# Thinkube Storage Guide

Learn how to use persistent storage in the Thinkube Jupyter environment.

## Storage Architecture

Thinkube uses SeaweedFS for persistent storage with the following mount points:

- `/home/jovyan/thinkube/notebooks/` - Your personal notebooks (100GB)
- `/home/jovyan/thinkube/datasets/` - Shared datasets (500GB)
- `/home/jovyan/thinkube/models/` - Shared models (200GB)

All data in these directories persists across pod restarts.

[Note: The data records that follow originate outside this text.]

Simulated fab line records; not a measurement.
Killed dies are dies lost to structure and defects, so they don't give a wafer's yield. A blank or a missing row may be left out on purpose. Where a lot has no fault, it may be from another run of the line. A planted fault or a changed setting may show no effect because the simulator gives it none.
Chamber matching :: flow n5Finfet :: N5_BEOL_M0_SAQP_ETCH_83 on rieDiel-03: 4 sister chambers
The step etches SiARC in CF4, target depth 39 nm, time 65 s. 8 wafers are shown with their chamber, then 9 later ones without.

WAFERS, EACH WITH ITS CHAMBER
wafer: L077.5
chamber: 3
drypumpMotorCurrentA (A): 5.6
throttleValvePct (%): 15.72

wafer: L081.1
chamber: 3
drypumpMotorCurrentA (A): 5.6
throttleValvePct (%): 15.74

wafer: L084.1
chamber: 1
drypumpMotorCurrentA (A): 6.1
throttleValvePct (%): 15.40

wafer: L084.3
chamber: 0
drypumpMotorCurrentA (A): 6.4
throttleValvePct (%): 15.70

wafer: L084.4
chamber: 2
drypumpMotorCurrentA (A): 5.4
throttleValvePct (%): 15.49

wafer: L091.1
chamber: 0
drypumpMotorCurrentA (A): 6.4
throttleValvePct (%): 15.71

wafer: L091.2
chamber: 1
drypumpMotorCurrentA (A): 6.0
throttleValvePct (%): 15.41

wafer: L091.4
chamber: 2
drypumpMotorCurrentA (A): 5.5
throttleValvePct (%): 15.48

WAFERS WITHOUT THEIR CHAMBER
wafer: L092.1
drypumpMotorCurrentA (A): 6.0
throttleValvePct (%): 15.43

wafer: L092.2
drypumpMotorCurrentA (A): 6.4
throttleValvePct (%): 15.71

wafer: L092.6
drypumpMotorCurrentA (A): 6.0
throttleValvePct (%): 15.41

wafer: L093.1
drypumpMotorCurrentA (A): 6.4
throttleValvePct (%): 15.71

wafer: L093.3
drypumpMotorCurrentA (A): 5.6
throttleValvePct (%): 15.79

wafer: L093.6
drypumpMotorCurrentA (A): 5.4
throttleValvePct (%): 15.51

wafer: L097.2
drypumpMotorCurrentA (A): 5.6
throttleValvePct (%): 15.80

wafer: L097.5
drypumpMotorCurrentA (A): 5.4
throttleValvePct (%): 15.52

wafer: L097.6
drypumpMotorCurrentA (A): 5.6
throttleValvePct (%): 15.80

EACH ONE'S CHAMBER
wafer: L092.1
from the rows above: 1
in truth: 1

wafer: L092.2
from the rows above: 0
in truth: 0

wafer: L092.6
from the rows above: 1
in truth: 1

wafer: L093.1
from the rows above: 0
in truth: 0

## Check Storage Availability

In [None]:
import os
import subprocess

# Check disk usage
def get_disk_usage(path):
    result = subprocess.run(['df', '-h', path], capture_output=True, text=True)
    return result.stdout

print("Notebooks storage:")
print(get_disk_usage('/home/jovyan/thinkube/notebooks'))

print("\nDatasets storage:")
print(get_disk_usage('/home/jovyan/thinkube/datasets'))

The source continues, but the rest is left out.